Economic update projects inflation uptick, highlights fiscal and market gains

Finance Division's monthly report forecasts October inflation between 5-6%, notes a surge in federal revenues

ISLAMABAD: The Finance Division’s Monthly Economic Update for October 2025 projects that inflation for the month will fall within a range of 5-6%, attributing the uptick to recent flood-related supply disruptions and temporary border closures affecting essential commodities.

The report, released on Monday, presented a mixed economic picture, highlighting strong fiscal and market performance alongside ongoing challenges. The Consumer Price Index (CPI) inflation for September 2025 was confirmed at 5.6% year-on-year, a rise from 3.0% in August.

On the fiscal front, the federal government reported a substantial improvement in its financial position. Net federal revenues during July-August 2025 surged by an extraordinary 231.4% to Rs. 3,269.8 billion. This dramatic increase was primarily fueled by a massive 721.1% jump in non-tax revenues, complemented by a solid 14.1% growth in FBR tax collections. During the same period, total federal expenditure was contained, growing by a more modest 7.6%.

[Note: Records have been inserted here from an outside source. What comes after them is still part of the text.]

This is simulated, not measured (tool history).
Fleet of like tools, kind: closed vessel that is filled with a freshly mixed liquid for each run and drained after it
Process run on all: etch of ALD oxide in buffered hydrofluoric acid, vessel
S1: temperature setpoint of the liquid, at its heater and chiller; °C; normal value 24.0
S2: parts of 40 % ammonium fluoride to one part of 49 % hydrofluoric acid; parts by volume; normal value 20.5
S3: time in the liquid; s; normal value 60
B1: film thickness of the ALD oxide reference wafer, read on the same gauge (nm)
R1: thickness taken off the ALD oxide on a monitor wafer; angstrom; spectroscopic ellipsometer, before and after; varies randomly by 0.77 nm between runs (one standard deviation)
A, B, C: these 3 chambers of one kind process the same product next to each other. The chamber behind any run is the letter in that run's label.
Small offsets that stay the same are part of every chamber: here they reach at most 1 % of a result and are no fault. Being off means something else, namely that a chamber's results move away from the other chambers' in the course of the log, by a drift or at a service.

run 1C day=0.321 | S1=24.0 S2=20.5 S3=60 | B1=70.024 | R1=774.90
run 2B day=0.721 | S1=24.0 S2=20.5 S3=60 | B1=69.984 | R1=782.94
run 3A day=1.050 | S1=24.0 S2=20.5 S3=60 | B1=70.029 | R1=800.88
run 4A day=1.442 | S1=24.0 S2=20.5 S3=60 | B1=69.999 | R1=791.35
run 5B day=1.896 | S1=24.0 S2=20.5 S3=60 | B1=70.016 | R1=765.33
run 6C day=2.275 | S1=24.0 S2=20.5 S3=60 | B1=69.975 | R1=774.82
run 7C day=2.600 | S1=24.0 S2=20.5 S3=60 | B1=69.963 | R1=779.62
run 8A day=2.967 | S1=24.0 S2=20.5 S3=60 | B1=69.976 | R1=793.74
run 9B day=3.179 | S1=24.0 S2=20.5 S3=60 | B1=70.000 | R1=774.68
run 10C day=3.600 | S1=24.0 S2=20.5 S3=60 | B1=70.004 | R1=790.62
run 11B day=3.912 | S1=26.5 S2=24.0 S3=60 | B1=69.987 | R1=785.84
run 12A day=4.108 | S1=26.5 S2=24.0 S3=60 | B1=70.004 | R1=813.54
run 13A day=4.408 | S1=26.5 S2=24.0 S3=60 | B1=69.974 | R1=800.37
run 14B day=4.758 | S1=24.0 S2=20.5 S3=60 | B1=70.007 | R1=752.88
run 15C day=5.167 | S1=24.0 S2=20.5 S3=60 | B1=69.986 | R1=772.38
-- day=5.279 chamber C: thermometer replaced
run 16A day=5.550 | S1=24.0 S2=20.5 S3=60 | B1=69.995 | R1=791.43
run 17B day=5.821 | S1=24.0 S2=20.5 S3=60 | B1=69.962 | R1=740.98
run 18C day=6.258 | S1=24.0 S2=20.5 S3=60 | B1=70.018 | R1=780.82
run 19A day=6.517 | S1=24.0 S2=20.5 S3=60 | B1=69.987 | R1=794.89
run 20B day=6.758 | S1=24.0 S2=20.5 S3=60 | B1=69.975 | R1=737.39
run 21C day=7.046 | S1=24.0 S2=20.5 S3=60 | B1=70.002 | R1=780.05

The external account showed signs of balancing out. While the cumulative current account for the first quarter (July-September) registered a deficit of $594 million, it posted a surplus of $110 million in September 2025. The country’s foreign exchange reserves remained robust, standing at $19.9 billion as of October 17, 2025, with the State Bank of Pakistan holding $14.5 billion of that total.

In a standout performance, the Pakistan Stock Exchange (PSX) witnessed a significant rally, with the KSE-100 Index gaining 16,875 points to close September at 165,493. The bullish trend continued, pushing the index to 166,553 points by October 22, 2025, and elevating market capitalization to Rs. 19,212 billion.

The report also noted ongoing social and development initiatives, including the disbursement of Rs. 322.6 million in interest-free loans to thousands of beneficiaries and continued progress on privatization, digital governance, and infrastructure projects under CPEC Phase 2.0.